# Algae 101



## LAKA (Feb 11, 2007)

Here's a novel way to looking at factors that encourage/limit algae growth.

For the purposes of this discussion "Adequate" means enough ferts/CO2/light for haealthy plant growth showing no plant deficiency.

Inadequate means sub optimal light/fert/Co2. ie."-CO2" or "-ferts" or "-CO2". It does not mean "zero units".

So here goes:

Adequate ferts+light+CO2= minimal algae, good plant growth.

Adequate ferts+light-CO2(inadequate)= algae+ slow plant growth.

Adequate light+CO2-ferts(inadequate)= algae+slow malnourished plant growth.

Adequate CO2-ferts-light=minimal algae, poor plant growth.

Inadeqaute CO2,light,ferts=minimal algae+poor plant growth.

Adequate ferts-light-CO2=minimal algae+healthy but slow growing plants.

Adequate light-CO2-ferts= algae+ poor plant growth.

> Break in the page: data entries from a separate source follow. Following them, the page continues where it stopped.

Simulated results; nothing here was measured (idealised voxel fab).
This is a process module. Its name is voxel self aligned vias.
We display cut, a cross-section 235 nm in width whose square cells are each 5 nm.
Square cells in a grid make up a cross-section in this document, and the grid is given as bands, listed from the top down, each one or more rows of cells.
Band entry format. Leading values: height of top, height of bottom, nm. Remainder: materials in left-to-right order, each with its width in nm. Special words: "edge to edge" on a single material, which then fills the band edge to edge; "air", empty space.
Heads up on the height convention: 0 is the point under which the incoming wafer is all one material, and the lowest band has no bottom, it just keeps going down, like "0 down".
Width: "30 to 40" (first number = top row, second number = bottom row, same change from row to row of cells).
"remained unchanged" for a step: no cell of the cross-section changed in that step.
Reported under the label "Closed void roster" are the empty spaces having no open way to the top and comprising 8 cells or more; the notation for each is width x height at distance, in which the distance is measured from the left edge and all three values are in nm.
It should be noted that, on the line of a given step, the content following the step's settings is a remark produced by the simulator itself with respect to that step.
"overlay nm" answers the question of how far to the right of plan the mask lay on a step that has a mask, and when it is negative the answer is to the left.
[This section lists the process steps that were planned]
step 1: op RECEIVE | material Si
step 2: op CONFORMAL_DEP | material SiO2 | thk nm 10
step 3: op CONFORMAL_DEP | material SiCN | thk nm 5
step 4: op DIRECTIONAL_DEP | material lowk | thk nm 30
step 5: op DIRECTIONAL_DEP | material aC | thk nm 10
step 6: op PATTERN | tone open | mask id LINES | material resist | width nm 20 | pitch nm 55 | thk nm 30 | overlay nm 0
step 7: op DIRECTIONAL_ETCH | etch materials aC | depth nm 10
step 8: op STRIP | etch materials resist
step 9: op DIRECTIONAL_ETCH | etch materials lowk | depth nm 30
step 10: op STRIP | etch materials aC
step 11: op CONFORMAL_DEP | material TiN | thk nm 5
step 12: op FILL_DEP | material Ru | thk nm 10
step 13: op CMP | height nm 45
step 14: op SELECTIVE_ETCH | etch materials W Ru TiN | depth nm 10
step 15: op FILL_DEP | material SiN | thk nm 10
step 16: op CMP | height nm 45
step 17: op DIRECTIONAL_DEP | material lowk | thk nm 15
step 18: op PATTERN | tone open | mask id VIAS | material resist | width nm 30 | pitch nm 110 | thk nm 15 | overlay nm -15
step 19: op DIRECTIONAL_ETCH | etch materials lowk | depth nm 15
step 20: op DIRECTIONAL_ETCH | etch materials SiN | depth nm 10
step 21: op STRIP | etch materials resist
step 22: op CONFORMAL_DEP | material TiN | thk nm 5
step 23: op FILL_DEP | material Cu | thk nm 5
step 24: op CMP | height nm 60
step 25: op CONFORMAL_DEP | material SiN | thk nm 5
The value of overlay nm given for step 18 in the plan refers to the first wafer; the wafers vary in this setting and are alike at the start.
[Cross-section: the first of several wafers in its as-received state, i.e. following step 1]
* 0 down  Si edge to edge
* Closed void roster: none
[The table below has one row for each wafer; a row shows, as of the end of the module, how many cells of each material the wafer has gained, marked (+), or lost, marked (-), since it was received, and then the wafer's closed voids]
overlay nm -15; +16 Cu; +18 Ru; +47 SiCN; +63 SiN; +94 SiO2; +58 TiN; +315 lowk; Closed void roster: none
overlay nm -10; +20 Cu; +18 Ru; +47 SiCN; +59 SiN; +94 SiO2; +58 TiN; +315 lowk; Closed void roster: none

So what does everybody think??

My take on the above is light stimulates algae if ferts and/or CO2 are sub optimal, increased ferts(N,P,K,Fe) DO NOT cause algae,increased CO2 has an indirect effect on algae growth (by inhibition) via plant growth.

LAKA


----------



## xpirtdesign (Dec 5, 2008)

simple, but great write up


----------